## Machine Learning project - analyzing the NSL-KDD data with SVM

The KDD99 intrusion detection dataset[1] is one of the most frequently studied datasets of its kind.  This network traffic dataset was originally published in 1999, but other researchers[2] published a revised version in 2009 that was an improved version of the original.  (Most importantly, a very significant number of duplicate records have been removed.)

My notebook works with the revised NSL-KDD dataset resulting from the 2009 work.  Since the original NSL-KDD set no longer appears to be hosted online, I've made a copy on my github[3].

First, I will do some exploration of the data set, pre-process it to get it into a usable form for SVM modeling. I will explore the hyperparmeter space with a subset of the data.  Once I've selected good values for the SVM hyperparameters, I'll rebuild the model using the entire dataset, and review the performance against the provided test set.

[1] http://kdd.ics.uci.edu/databases/kddcup99/kddcup99.html
[2] M. Tavallaee, E. Bagheri, W. Lu, and A. Ghorbani, “A Detailed Analysis of the KDD CUP 99 Data Set” (2009)
[3] https://github.com/mwinton/NSL-KDD-Data-Set

In [1]:
# Start by importing the usual required libraries
import pandas as pd
import numpy as np
import pylab as plt


## OPTION 1: Load full data set.

If you are planning to skip the hyperparameter optimization below, you can load the full training set now.

In [2]:
#Load the full training data if you don't plan to wait for the hyperparameter optimization.
raw_data=pd.read_csv('https://raw.githubusercontent.com/mwinton/NSL-KDD-Data-Set/master/KDDTrain+.csv', header=None)

## OPTION 2: Load smaller (20% data set).

If you are planning to run the hyperparameter optimization (128 permutations explored), then use the following data set.  (Even with this smaller dataset, that optimization step will take ~1 hour.)

Or if you just want the final step (building the model and running it against the test data) to run more quickly, you can use this set.  The resulting accuracy is not significantly lower than when using the full training set.

In [2]:
#Load a smaller subset of the data for exploration and hyperparameter search
raw_data=pd.read_csv('https://raw.githubusercontent.com/mwinton/NSL-KDD-Data-Set/master/20%20Percent%20Training%20Set.csv', header=None)



## Load test set.

No matter which option you chose above to train the data, you will need the test set.

In [3]:
#Load full test set
raw_test_data = pd.read_csv('https://raw.githubusercontent.com/mwinton/NSL-KDD-Data-Set/master/KDDTest+.csv', header=None)


In [4]:
# Combine train & test data into a single DataFrame for pre-processing.
# Keep track of number of rows of train vs. test in order to re-split them later.
num_rows_train = len(raw_data)
X_combined = pd.concat([raw_data,raw_test_data], axis=0)

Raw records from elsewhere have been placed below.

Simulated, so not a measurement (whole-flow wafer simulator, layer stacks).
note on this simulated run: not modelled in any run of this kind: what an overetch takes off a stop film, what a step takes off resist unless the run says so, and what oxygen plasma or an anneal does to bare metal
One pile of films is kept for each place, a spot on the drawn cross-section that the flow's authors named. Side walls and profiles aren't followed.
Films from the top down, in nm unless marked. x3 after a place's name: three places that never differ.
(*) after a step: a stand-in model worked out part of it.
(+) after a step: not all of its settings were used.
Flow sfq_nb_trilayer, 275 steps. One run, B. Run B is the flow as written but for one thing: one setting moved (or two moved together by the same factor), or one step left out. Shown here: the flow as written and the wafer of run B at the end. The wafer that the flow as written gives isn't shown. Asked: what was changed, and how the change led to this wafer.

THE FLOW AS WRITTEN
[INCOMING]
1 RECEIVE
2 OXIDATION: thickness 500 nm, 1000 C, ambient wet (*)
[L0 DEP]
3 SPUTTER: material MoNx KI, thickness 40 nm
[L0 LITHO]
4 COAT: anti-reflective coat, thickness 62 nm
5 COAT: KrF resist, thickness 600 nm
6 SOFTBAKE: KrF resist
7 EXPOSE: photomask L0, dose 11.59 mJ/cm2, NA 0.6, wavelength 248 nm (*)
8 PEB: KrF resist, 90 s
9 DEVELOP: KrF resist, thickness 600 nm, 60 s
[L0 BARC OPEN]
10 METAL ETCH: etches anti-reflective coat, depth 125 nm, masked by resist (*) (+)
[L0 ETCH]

# Read feature names from a file and add to the DataFrame
fnames = pd.read_csv('https://raw.githubusercontent.com/mwinton/NSL-KDD-Data-Set/master/Field%20Names.csv', header=None)
col_names = fnames[0].values
col_names = np.append(col_names,['labels','difficulty_level'])
X_combined.columns = col_names


In [5]:
# The attack type table from the dataset was incomplete.  It only lists attacks in the training set, and not those in the test set.  I have manually created a dict with the full list.

atype_dict = {'back':'dos','buffer_overflow':'u2r','ftp_write':'r2l',
              'guess_passwd':'r2l','imap':'r2l','ipsweep':'probe','land':'dos',
              'loadmodule':'u2r','multihop':'r2l','neptune':'dos',
              'nmap':'probe','perl':'u2r','phf':'r2l','pod':'dos',
              'portsweep':'probe','rootkit':'u2r','satan':'probe','smurf':'dos',
              'spy':'r2l','teardrop':'dos','warezclient':'r2l','warezmaster':'r2l',
              'normal':'normal','unknown':'unknown',
              'apache2':'dos','udpstorm':'dos','processtable':'dos','mailbomb':'dos',
              'saint':'probe','mscan':'probe','xterm':'u2r','ps':'u2r',
              'sqlattack':'u2r','snmpgetattack':'r2l','named':'r2l','xlock':'r2l',
              'xsnoop':'r2l','sendmail':'r2l','httptunnel':'r2l','worm':'r2l',
              'snmpguess':'r2l'}

# Add a column for attack_type, and delete the originals. We don't need them.
X_combined['attack_type'] = X_combined['labels'].map(atype_dict)
del X_combined['labels']
del X_combined['difficulty_level']


## Pre-processing

First, we need to split off the y columns (labels) from the X_combined DataFrame.  We also need to convert them to numeric form for the sklearn SVM algorithms.  We will use LabelEncoder for this.

In [6]:
from sklearn.preprocessing import LabelEncoder

# Convert y to numeric labels
y_combined=X_combined.pop('attack_type')
le = LabelEncoder()
le.fit(y_combined)
y_combined = le.transform(y_combined)
y_labels = le.inverse_transform([0,1,2,3,4]) #generate this for label graphs/reports later


## Perform one-hot encoding on the protocol_type, service, and flag features

This is an important step.  Because these are nominal, rather than ordinal values, we cannot simply convert them to integers.  For example, it's not meaningful for an algorithm to say 'tcp' > 'icmp' or vice versa. Instead, we use the one-hot encoder to create a set of columns for each value of the original feature.  These new columns include only 0's and 1's.  (Note: many papers in published literature appear to have dealt with these columns incorrectly.)

In [7]:
# Perform one-hot encoding on nominal features
ohe_protocol_cols = pd.get_dummies(X_combined['protocol_type'])
ohe_service_cols = pd.get_dummies(X_combined['service'])  # 66 columns
ohe_flag_cols = pd.get_dummies(X_combined['flag'])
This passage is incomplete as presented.